Nor did he forget to provide them with pleasure as well as with work. Every Sunday the young people of the colony used to come up to the château to dance. Their host provided them with refreshments, and was the happiest spectator of their happiness.
Then he started a school, and himself paid the schoolmaster. There had been a time when he had thought that “it is not the labourer one must teach, it is the bon bourgeois, the inhabitant of towns: that enterprise is grand and great enough,” which, for his day, it certainly was. It was a hundred years in advance of his time. Even that drastic reformer, Frederick the Great, had announced superbly, “The vulgar do not deserve enlightenment.” So what wonder that in 1763 even a clear-sighted Voltaire prayed for “ignorant brothers to follow my plough?”
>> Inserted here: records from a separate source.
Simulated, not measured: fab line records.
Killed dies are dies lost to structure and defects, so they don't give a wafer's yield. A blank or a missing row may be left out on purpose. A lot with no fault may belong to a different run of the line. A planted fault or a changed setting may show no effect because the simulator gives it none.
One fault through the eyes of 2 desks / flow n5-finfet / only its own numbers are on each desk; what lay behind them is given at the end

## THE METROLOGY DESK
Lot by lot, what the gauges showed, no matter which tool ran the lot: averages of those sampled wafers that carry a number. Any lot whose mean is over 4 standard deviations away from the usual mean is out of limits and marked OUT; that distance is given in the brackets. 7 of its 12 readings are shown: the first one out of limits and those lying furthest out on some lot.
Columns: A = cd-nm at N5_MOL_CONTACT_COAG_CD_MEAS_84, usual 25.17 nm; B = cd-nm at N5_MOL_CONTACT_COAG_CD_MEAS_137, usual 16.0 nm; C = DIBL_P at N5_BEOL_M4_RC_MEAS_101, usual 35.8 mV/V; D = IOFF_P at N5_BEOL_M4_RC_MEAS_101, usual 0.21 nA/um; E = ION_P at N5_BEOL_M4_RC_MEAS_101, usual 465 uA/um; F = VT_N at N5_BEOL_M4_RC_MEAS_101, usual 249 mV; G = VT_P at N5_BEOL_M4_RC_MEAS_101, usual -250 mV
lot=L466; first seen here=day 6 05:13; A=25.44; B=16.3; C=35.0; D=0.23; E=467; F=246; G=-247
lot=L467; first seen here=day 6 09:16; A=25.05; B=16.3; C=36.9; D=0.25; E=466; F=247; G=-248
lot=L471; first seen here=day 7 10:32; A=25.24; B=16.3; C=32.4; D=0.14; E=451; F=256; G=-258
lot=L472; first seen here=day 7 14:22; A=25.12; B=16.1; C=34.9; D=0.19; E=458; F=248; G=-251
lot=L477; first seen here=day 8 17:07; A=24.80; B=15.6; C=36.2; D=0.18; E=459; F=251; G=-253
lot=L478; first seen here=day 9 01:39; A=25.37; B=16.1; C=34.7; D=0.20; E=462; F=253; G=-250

The wonder rather is that by 1767 his views had so enormously progressed that when Linguet, the barrister, wrote to him that in his opinion all was lost if the canaille were shown that they too could reason, he emphatically answered, instancing the intelligent Genevans who read as a relaxation from manual labour—“No, Sir; all is not lost when the people are put into a condition to see that they too have a mind. On the contrary, all is lost when they are treated like a herd of bulls, for sooner or later they will gore you with their horns.”
Prophetic—but if many heard that voice crying in the wilderness, none acted on his words, save himself.
But in prospering Ferney there was room not only for a school and a doctor, masons and labourers, but for special industries. From the first, Voltaire had cultivated silkworms. He was never the man for an idle hobby. Why should no use be made of the silk? Before 1769, the Ferney theatre, which Madame Denis had lately used as a laundry, was turned into a silkworm nursery. From busy Geneva came stocking weavers, only too glad to colonise in a place where the lord, and master lent them money “on very easy terms,” built decent dwellings for them, and gave them the full benefit of his knowledge of affairs.
By September 4, 1769, Voltaire, always alive to the advantages of a good advertisement, sent to the Duchesse de Choiseul the first pair of silk stockings ever made on his looms. If she would but wear them they must be the mode! What stocking would not look beautiful on a foot so charming? Voltaire found time to engage his Duchess to wear them, in a gay, coquettish, and essentially French correspondence. Madame had made a mistake, it appears, and sent him, as a pattern, a shoe much too large for her. Neither his thousand schemes and labours nor his seventy-five years had spoiled his talent for flattering badinage. His Duchess accepted his stockings and his compliments, showed both to her friends, and thus put some fifty to a hundred people, including young Calas who was helping his benefactor, out of the way of want.
On February 15, 1770, the party quarrels in Geneva came to a climax—and bloodshed.
The Natives had not forgotten the promise made to them four years earlier. “If you are forced to leave your country ... I shall still be able to help and protect you.”
Neither had Voltaire.
On February 10, 1767, in writing to de Beauteville, the French mediator, he had suggested the scheme of a working colony—the nucleus of the idea of some enterprising person enticing the great watchmaking industry of quarrelsome Geneva to form a settlement, which should be managed by its founder and should bear his name. The scheme had appealed to Choiseul. In 1768, with Voltaire’s co-operation and approval, that minister founded the colony of Versoix—or Versoy, as Voltaire spells it—which was designed to be what Ferney actually became.